Choosing Robots.txt or the Noindex tag
Got into a brief discussion today about whether or not certain pages should only be linked to with a rel=nofollow tag, excluded in the robots.txt file, and/or should have a meta noindex tag on the page.
Is going with all 3 overkill? What ones are necessary? And what’s the easiest best practice to implement for a site with over 800 pages?
First of all, we should clarify what exactly these three choices are.
rel=nofollow tells a search engine not to follow this link. It not only prevents Pagerank flow, but it also prevents this page from being indexed IF the search spider doesn’t find any other links to it.
Robots.txt exclusions tell a search spider not to crawl or access that particular page.

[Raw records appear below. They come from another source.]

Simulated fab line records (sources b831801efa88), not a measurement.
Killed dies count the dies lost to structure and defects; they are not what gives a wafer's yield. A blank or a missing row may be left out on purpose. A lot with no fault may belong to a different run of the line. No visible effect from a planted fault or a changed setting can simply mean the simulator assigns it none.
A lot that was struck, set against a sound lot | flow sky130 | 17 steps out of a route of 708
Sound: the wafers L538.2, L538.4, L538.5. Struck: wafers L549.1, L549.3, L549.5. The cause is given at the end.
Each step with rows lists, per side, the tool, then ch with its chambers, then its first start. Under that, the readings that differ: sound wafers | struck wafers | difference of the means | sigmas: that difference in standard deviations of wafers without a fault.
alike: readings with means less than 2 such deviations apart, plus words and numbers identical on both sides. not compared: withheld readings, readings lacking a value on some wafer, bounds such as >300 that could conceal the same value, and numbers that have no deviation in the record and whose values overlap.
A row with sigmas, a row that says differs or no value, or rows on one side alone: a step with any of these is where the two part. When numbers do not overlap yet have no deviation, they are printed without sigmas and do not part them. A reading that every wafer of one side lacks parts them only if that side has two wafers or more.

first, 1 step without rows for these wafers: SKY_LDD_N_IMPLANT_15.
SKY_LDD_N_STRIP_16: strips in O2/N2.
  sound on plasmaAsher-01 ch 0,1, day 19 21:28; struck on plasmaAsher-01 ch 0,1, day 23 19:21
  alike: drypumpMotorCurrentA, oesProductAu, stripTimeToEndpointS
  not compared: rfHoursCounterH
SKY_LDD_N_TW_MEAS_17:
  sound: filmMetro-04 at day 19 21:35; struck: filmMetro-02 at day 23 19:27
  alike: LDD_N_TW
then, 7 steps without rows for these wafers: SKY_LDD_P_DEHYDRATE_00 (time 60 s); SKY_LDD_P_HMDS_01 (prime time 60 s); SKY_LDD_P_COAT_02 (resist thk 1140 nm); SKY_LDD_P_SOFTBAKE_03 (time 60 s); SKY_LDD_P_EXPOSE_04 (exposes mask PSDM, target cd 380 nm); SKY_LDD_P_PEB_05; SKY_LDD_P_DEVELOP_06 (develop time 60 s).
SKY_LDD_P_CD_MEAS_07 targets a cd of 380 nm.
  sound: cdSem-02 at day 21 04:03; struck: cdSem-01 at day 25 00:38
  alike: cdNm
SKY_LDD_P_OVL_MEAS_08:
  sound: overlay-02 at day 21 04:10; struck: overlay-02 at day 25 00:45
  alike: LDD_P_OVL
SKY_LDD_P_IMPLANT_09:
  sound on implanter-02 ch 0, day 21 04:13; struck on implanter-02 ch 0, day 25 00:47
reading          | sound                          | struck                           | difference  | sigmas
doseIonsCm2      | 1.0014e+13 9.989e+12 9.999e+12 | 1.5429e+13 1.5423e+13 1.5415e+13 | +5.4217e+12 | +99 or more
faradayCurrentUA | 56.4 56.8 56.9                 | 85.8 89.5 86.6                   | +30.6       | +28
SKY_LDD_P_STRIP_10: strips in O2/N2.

META NoIndex tells a search engine not to list that page in its search results.
These may all sound similar, but there are some very subtle difference here. To help understand these differences, it’s best to understand what type of pages we’d likely apply them to.
Examples of pages you don’t want indexed or crawled include:
- Search results pages
- Thank you pages
- Error pages
- Steps in a signup process
- any other page you wouldn’t want a user to start on or see out of context
Basically, if (by some odd fate of chance) a user searches for something and comes upon my “thank you, you have been unsubscribed from my newsletter” page, that user is going to be lost to me. Additionally, they’re going to be confused as hell about the content of the page. Did it really unsubscribe them from something?
The old school way of preventing this was simply to list the page in Robots.txt so that the spiders couldn’t crawl it – but that alone isn’t enough. Looking to our list above, robots.txt only says not to crawl a page. It doesn’t say anything about listing it in the search results; and that’s exactly what happens. If somebody else links to a page that’s forbidden in your robots.txt file, search engines may still show that page’s URL in their results pages. They won’t have any information about it, but it will still be possible for users to click the link.
The other problem is that suddenly all of your form action & result pages are listed in robots.txt. This can provide valuable information to attackers and other people interested in compromising your website. For that reason, I prefer not to use robots.txt for this task.
rel=nofollow eliminates the list of pages created in robots.txt, but it’s also not very effective in keeping pages out of the search results. The problem with rel=nofollow is that it just doesn’t scale. I can tell the search engines not to follow my link, but what about somebody else who links to that page? I can’t count on that not to happen, and I certainly can’t count on them to put the nofollow tag in their link either.
That’s where the Meta NoIndex tag comes in. No matter how the spider ends up on the page or who linked to it, the NoIndex tag will always be there to tell the search engines not to index this page. Additionally, search spiders will still crawl the page and follow any links on it. This can be useful to people trying to manually shape their Pagerank flow.
For those of you curious, the tag looks like this:
<META NAME="ROBOTS" CONTENT="NOINDEX, FOLLOW">
So what do I do?
I use a 2 fold method. Firstly, I make sure I put a meta noindex tag on any page I don’t want indexed. Secondly, I always make sure to put a rel=nofollow tag on any links to that page from my website. This way, I keep my Pagerank flow how I want it and prevent my confirmation pages from being listed in search engines.
April 6th, 2009